MPs have called on government to depart from the 'outdated method' of allocating farm funding which has 'failed' to reflect Scotland's unique agricultural conditions.
Westminster's Scottish Affairs Committee said a new system should be introduced where a nation's proportion of Less Favoured land is a central criterion in determining how much funding it receives.
In its final report on the future of Scottish agriculture, the committee argues that Brexit presents an opportunity to address failings in the agriculture funding formula, which has led to Scottish farms receiving low levels of funding.
It recommends that revising the funding formula would ensure that those farmers working in the most challenging environment receive the most support.
Doing so would lead to an increase in the proportion of the UK-wide agricultural funding allocated to Scotland.
The report also criticises the government’s pilot seasonal agriculture scheme for not providing enough workers to address Scotland’s agricultural workforce crisis.

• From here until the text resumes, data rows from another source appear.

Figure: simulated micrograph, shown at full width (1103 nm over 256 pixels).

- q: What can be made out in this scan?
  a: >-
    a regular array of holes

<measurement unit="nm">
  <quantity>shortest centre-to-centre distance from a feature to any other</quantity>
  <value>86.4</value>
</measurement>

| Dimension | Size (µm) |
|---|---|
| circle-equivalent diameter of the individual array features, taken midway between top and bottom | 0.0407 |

It calls for an increase of 10,000 workers and to scrap application and visa interview fees to open the scheme to all motivated workers, not just those who can afford to apply.
Further, MPs also call on the government to address the challenges and opportunities presented by Brexit by setting agriculture budgets on a seven-year basis with a mid-point review to ensure it still meets the needs of Scottish farmers.
They also want the government to issue a joint statement with the Scottish government on the continuity of farm payments to give certainty for farmers.
Committee chairman Pete Wishart said: “Scotland has some of the most challenging farming environments in the UK and yet Scottish farming is the cornerstone of the Scottish food and drink industry, and farms and crofts remain central to many thriving communities.
“It is nonsensical that funding through the CAP has not recognised these challenging conditions, so my committee is calling on the UK government to take Brexit as an opportunity to rewrite the rules of agricultural funding.”
Mr Wishart added: “A country's environmental conditions and situation should be a central tenet of its funding settlement.
“If the UK government accepts this principle, Scotland will be likely to receive a significantly greater proportion of funding, allowing the agricultural sector to realise its full potential.”
The government is set to publish the recommendations of an independent review looking at how funding should be allocated post-Brexit.
A spokesman said: “For years, British farmers have been given a poor deal by the EU's Common Agricultural Policy, which is why we want to change things for the better.
“As the prime minister has said, once we are out of the EU, we will have a historic opportunity to introduce new schemes to support farmers - and we will make sure that Scotland gets a better deal.”